Dr Richard Barlow

Dr Richard Barlow

Associate Lecturer in Scottish Literature

Researcher profile

Phone
+44 (0)1334 46 2858
Email
rab44@st-andrews.ac.uk

 

Biography

Richard Alan Barlow (@richardalanbarlow.bsky.social) is an Associate Lecturer at the University of St Andrews, an elected member of the Board of Trustees of the International James Joyce Foundation, and a former Academic Director of the Trieste Joyce School. He received his MA and MLitt from the University of Aberdeen and his PhD from Queen’s University Belfast. As an undergradute, he spent an academic year at Università degli Studi di Trieste. He has taught in Belfast and in Singapore.

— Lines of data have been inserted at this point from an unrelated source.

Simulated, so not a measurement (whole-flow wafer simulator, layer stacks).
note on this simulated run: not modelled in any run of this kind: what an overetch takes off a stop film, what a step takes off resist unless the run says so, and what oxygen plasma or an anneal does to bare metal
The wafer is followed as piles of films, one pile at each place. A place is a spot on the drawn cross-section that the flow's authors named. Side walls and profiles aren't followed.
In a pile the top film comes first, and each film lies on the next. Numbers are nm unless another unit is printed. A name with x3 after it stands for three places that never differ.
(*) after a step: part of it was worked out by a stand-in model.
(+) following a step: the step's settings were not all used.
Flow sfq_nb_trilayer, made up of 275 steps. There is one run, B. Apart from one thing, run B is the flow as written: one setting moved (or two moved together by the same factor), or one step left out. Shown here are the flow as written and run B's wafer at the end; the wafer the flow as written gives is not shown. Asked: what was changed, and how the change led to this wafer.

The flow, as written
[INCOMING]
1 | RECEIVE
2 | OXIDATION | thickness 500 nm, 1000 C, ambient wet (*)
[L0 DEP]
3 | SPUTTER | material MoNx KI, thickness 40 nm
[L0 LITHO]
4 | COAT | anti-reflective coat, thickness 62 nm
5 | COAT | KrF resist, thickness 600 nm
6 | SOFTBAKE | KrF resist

Richard's most recent book - Modern Irish and Scottish Literature: Connections, Contrasts, Celticisms - was published by Oxford University Press in 2023. His first book, The Celtic Unconscious: Joyce and Scottish Culture, was published by University of Notre Dame Press in 2017. He has also edited, with Paul Fagan, a collection titled Finnegans Wake - Human and Nonhuman Histories (Edinburgh University Press, 2024). 

The Celtic Unconscious examines the application of Scottish Enlightenment philosophy in Finnegans Wake, it investigates Joyce’s interest in links between Irish and Scottish histories, and it analyses Joyce’s interest in Scottish culture (especially the work of David Hume, James Macpherson, Robert Burns, James Hogg, and Robert Louis Stevenson).

Modern Irish and Scottish Literature explores thematic and intertextual links between major writers of modern Irish and Scottish literature from Macpherson's Ossian onwards, and studies the work of Sydney Owenson, Augusta Gregory, Fiona Macleod, W. B. Yeats, James Joyce, Hugh MacDiarmid, Samuel Beckett, Sorley MacLean, and Seamus Heaney.

Finnegans Wake - Human and Nonhuman Histories is a collection of essays by a group of world-leading scholars on Joyce’s final, most ambitious text. The collection focuses on how Joyce created new ways of representing the histories of human societies by foregrounding their interdependencies with the environment, animal life, and technology. The chapters are informed by a variety of approaches and contexts, that range from the blue humanities and ecofeminism to psychoanalysis and labour studies, and which draw on the work of thinkers such as Charles Darwin, Sigmund Freud, Gilles Deleuze, Félix Guattari, Jacques Derrida, Julia Kristeva, Giorgio Agamben, Donna J. Haraway, and Jane Bennett.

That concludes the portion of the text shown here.